Evaluating sensitivity to classification uncertainty in latent subgroup effect analyses

Wen Wei Loh; Jee-Seon Kim

doi:10.1186/s12874-022-01720-8

Evaluating sensitivity to classification uncertainty in latent subgroup effect analyses

BMC Med Res Methodol. 2022 Sep 24;22(1):247. doi: 10.1186/s12874-022-01720-8.

Authors

Wen Wei Loh^{1

2}, Jee-Seon Kim³

Affiliations

¹ Department of Data Analysis, Ghent University, Gent, Belgium. wen.wei.loh@emory.edu.
² Department of Quantitative Theory and Methods, Emory University, Atlanta, GA, USA. wen.wei.loh@emory.edu.
³ Department of Educational Psychology, University of Wisconsin-Madison, Madison, Wisconsin, USA.

Abstract

Background: Increasing attention is being given to assessing treatment effect heterogeneity among individuals belonging to qualitatively different latent subgroups. Inference routinely proceeds by first partitioning the individuals into subgroups, then estimating the subgroup-specific average treatment effects. However, because the subgroups are only latently associated with the observed variables, the actual individual subgroup memberships are rarely known with certainty in practice and thus have to be imputed. Ignoring the uncertainty in the imputed memberships precludes misclassification errors, potentially leading to biased results and incorrect conclusions.
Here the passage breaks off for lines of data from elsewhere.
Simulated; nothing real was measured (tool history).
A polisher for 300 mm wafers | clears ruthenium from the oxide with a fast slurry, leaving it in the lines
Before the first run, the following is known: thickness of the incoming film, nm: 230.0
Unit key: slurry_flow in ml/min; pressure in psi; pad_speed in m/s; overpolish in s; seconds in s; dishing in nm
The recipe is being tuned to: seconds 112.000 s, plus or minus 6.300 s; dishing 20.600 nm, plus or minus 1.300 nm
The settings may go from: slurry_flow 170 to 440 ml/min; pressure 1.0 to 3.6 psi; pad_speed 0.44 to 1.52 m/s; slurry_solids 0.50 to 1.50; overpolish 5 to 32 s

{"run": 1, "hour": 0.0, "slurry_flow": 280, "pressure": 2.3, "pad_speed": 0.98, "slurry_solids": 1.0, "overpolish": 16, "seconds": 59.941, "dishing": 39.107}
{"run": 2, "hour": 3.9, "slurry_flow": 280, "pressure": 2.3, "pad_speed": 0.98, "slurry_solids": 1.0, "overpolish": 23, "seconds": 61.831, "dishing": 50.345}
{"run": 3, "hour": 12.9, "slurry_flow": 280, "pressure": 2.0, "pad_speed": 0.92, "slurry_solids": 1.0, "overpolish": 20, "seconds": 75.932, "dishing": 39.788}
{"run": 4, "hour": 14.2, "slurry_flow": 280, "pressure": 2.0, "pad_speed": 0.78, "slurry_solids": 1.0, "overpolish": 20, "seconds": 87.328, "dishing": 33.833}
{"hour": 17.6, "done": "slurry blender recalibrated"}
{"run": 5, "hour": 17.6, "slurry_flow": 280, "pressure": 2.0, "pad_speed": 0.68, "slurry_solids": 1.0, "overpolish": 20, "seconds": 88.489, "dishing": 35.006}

Methods: We propose a strategy for assessing the sensitivity of inference to classification uncertainty when using such classify-analyze approaches for subgroup effect analyses. We exploit each individual's typically nonzero predictive or posterior subgroup membership probabilities to gauge the stability of the resultant subgroup-specific average causal effects estimates over different, carefully selected subsets of the individuals. Because the membership probabilities are subject to sampling variability, we propose Monte Carlo confidence intervals that explicitly acknowledge the imprecision in the estimated subgroup memberships via perturbations using a parametric bootstrap. The proposal is widely applicable and avoids stringent causal or structural assumptions that existing bias-adjustment or bias-correction methods rely on.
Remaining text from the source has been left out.